Learning and Teaching Strategies and Methods: Knowledge, Understanding, Skills

  • The primary method of instruction is the lecture. Lectures are used to teach key concepts and offer learning guidance.

    All lecture courses in the Department of Mathematics and Statistics are supported by weekly problem-solving classes. Students are set weekly assignments which are marked and returned, with feedback, by tutors who are either academic staff or graduate teaching associates. This assessment is designed to be formative, but a small amount of summative credit is awarded. Regular computer lab sessions, especially in the first two years, are used to teach the programming language R and train students to solve problems using software. The labs are designed to complement the lecture courses and problem-solving classes.

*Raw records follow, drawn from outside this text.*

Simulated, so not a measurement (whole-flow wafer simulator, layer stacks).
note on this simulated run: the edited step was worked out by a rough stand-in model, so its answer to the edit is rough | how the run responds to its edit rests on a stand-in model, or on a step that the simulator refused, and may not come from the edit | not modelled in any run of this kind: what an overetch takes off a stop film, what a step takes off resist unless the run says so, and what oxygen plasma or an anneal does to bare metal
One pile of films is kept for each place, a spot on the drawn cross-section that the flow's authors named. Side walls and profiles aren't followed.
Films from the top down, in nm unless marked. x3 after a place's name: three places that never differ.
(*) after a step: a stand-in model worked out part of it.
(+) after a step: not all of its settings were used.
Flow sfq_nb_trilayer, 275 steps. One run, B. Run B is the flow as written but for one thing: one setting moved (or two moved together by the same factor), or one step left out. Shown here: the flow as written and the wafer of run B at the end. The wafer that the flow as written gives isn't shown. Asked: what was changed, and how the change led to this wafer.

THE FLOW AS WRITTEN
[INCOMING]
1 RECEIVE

    The Department of Mathematics and Statistics offers a dedicated Project Skills course, MATH390, optional for this scheme of study, which carries 15 credits at Level 6 and is taught in the third term of Year 2 and the first term of Year 3. Students are trained to use the mathematical typesetting software LaTeX, write scientific reports, enhance their communication skills and deliver oral presentations. Working in small groups, the students are asked to write and present a substantial report on an advanced topic in mathematics or statistics.

    In philsophy, the PPR department's aim is to integrate learning and teaching with the research culture of the department.

    In Part I, students are given a gentle introduction to the theoretical foundations of philosophy, and begin to understand what is meant by critical enquiry in academia. Students learn the basic essay writing skills that will enable them to produce high quality course work in subsequent years. They are also encouraged to become independent as learners. Teaching principally takes the form of lectures and seminars (with groups of up to 15 students), as well as a significant amount of independent study.

    Part II builds on the theoretical foundation and requires students to develop a broader and deeper understanding of the subject area. Depending on their choice of modules, students can gear their learning to focus deeply on a particular area (theoretical or issue based) on which to specialise, or they can chose to gain an increased breadth of understanding through choosing more diverse modules. Teaching principally takes the form of lectures and seminars (with groups of up to 15 students), as well as a significant amount of independent study. Students can also choose to develop their independent research skills through doing a supervised dissertation in the final year.

    Weekly lectures provide students with a basic framework for understanding the issues raised by the course material. Independent study and the ability to discuss ideas with others is facilitated by interactive, student-oriented seminars of groups of up to 15. Course materials include outlines and lecture handouts. Course outlines provide information about intended learning outcomes, the aims of the course, a list of lecture and seminar topics and a reading list. Lecture handouts, where used, typically indicate the main points of lectures, suggested detailed reading, and usually include material for the associated seminar. Independent learning and researching and preparing for lectures, seminars and assessments are an integral part of the learning experience.

Assessment Strategy and Methods: Knowledge, Understanding and Skills

  • Testing of knowledge and understanding is conducted through a range of formative and summative assessment methods. The assessment strategy reflects the progressive nature of the subject and moves from testing simple skills and methods through to more complex arguments and independent projects. Work in Year 1 is usually based closely on lecture material and includes basic skills in mathematical techniques, the understanding and application of simple abstract concepts and an appreciation of the role of proof. As the level of study progresses, the work becomes more demanding and requires a firm understanding of the main theoretical approaches and methodological techniques in core topic areas, and a developing experience of transferring these skills to new problems.

    In Year 1 all courses are assessed by a combination of written examination and coursework, in equal proportions. Coursework includes weekly assessed work, end-of-module tests, computer lab work and short project work.

    In Year 2 the majority of courses are assessed by a combination of written examination and coursework, with the examination allocated the majority of marks.

    In Year 3 the majority of courses are assessed by a combination of written examination and coursework, with the examination allocated the majority of marks. However, one optional course (MATH390) is assessed entirely through coursework and continual assessment, and there is the option to offer a substantial dissertation (PPR.399) in philosophy.

    Examinations are designed to test the learning objectives. The guiding philosophy is to reward students for what they know rather than penalise them for what they do not know. Formal examinations provide experience of single-minded concentration, critical time-management, preparation skills and working under pressure.

    Essays and other written assignments require independent research, the use of library skills and the attainment of in-depth subject specific knowledge. Students are expected to demonstrate an ability to synthesise their reading into a coherent argument, make appropriate use of evidence and draw on relevant theoretical and conceptual issues in order to produce an answer that will demonstrate a degree of independent thinking and critical judgement.